Taylor’s non-controversial persona was the controversy. Many among those who have stretched out in JT's comfortable, musical hammock have likely never considered his powers to alienate those whose ears habitually crave the slightest dose of aggression and confrontation. While his immense popularity and poster boy status for what Life magazine called the “un-radical young” ran counter to the musical experimentation and political activism that characterized the late sixties, it was the vehemently apolitical early seventies heavy rock crowd that hated him loudest.

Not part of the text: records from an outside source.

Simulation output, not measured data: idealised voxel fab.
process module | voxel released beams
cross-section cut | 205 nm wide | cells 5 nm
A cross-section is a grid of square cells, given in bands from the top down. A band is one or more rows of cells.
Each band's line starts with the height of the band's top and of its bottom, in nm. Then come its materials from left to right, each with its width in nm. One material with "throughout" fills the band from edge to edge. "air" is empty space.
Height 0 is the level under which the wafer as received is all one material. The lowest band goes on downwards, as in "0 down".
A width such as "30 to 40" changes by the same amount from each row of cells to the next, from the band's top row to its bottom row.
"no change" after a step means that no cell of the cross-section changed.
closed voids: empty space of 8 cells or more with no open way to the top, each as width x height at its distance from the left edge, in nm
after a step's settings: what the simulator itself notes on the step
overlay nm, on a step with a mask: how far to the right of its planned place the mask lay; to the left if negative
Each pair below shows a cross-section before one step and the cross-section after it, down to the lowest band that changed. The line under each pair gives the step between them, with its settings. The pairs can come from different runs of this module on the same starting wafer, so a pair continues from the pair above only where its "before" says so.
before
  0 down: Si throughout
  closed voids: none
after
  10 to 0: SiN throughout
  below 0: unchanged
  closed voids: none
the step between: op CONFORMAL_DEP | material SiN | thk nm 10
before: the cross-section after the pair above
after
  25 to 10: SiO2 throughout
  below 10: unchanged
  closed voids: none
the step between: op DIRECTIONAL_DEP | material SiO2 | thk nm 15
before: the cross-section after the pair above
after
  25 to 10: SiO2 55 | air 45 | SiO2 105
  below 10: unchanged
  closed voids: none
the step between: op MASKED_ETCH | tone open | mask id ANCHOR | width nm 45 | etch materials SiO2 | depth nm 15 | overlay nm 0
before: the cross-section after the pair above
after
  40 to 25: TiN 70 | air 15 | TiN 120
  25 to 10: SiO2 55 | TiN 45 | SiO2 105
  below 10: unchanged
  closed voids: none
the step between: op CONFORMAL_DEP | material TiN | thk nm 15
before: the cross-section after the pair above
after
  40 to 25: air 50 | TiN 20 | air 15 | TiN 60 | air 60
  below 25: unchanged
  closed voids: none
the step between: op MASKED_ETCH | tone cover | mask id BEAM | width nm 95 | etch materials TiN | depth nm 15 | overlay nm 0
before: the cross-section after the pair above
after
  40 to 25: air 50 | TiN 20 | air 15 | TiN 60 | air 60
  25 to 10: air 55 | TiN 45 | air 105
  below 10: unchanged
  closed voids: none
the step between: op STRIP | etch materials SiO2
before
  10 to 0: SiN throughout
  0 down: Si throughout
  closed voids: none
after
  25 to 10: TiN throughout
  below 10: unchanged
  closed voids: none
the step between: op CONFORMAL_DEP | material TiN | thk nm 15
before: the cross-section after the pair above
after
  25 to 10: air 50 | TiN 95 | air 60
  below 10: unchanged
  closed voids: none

Rock critic Lester Bangs voiced their thoughts in his 1971 article, “James Taylor Marked for Death.” This is where he fantasized about twisting a broken bottle into JT’s guts as payback for the “bardic auteur crap” the singer-songwriter epitomized. “By the end of the decade it had become obvious that perhaps the one constant of our variegated and strung-out peer groups was a pervasive sense of self-consciousness,” wrote Bangs in that same essay. “[It was] as if all of this meant something greater than that we were kids who liked rock 'n' roll and came out to have a good time.”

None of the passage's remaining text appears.